An article I was reading was mainly about modern RNB and the way it insights violence through two different ways. The first is the lyrics and second is the beat, it is not a constant beat but a broken one. You are more likely to have something kick off a a function where there is a lot of RNB played.
Looking into it further, some of the effects that music can have are:
Motivation - some music is motivational
Relaxation - Chillout music
Aggression - http://www.apa.org/releases/violentsongs.html
Happiness - Music can stimulate your body to produce serotonin (the happiness hormone) and so elevate mood
Boredom - often caused by a track that has been heard too many times and you get bored of it
In order to have the maximum effect, the same type of music needs to be played i.e. playing a mixture of relaxation, aggressive, happy and boring music will leave a person in an emotional mess and they won't enjoy themselves. Hence why I stopped playing chillout/relaxing music at the beginning of a function as background music.
So as a DJ we need to play happy music that gets the serotonin pumping but the problem is finding tracks that give the feel good factor. Through trial and error, I think I now have a pretty good list of tracks that work. Through experimentation, I get less empty dance floors, less people going out for a fag break and lots more appreciation at the end. But I am concentrating more on mixed family functions/weddings/30+ birthdays where you can play more tracks from different genre and avoiding younger parties where they want more modern music played as most of the current chart stuff does not give a feel good factor. There is enough to include as part of a mixed genre function but I haven't identified enough to do a whole evening yet. Teen parties are not my area of expertise so I don't do them.
A track that gives the feel good factor has to have positive happy lyrics. A lot of the tracks that have stood the test of time and get played again and again to give a feel good factor fall under the category of cheese and that is why they probably still get played.
It also explains why sometimes if you don't have many people dancing, you get thanked at the end for a good night and people enjoy themselves. You have probably played the right music to create the happiness factor.

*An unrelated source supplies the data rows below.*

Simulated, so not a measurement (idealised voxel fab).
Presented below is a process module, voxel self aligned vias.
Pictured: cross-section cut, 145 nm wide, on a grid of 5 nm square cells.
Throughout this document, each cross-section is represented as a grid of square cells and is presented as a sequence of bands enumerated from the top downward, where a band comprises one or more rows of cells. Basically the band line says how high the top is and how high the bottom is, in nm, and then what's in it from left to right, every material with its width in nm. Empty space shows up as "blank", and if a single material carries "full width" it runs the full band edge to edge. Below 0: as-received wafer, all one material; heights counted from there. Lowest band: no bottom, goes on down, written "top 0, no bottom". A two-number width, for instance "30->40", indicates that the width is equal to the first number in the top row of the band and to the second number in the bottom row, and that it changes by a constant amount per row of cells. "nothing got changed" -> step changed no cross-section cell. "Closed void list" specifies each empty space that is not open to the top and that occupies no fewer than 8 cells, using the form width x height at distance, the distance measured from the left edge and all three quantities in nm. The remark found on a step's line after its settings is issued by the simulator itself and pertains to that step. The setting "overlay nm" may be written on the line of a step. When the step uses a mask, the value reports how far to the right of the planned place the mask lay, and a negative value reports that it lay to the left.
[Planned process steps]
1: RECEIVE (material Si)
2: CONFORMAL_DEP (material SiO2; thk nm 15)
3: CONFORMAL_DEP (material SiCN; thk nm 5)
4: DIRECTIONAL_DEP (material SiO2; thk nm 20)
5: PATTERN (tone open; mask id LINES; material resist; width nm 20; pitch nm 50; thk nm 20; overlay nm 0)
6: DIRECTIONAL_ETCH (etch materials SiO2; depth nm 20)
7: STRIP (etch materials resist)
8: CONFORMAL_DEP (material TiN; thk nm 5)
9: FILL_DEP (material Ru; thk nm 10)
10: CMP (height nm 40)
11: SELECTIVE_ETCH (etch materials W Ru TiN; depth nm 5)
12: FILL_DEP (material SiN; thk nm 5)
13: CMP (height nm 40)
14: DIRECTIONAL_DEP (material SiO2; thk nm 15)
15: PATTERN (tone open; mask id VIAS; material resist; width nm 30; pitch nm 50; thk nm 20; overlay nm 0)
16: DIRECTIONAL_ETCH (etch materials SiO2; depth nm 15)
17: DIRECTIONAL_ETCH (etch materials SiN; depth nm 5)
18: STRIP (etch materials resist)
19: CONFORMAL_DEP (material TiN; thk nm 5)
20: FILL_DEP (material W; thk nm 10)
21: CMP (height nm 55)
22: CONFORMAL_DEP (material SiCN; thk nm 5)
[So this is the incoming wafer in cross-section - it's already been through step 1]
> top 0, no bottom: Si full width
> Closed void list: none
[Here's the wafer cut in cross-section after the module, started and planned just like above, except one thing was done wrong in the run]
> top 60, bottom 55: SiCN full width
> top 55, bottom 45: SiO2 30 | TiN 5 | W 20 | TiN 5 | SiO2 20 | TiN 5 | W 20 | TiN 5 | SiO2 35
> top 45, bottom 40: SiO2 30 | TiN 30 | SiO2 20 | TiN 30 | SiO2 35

This all came about because I think I got into a rut, playing what I thought should work and it wasn't always working so I decided to find out why. It is easy to get into a routine of doing the same sort of thing at every function and sometimes hard to accept that what you are doing is wrong because you have always done it that way and it is your perception of what a DJ should do.
Now I have got my whole CD collection ripped to a hard drive, it is easier to spend some time listening to tracks and pulling out the one's that I had forgotten about or that I didn't think of but are worthy of inclusion in a set.
Thats my Sunday morning waffle and a little research project that has kept me quiet for a while.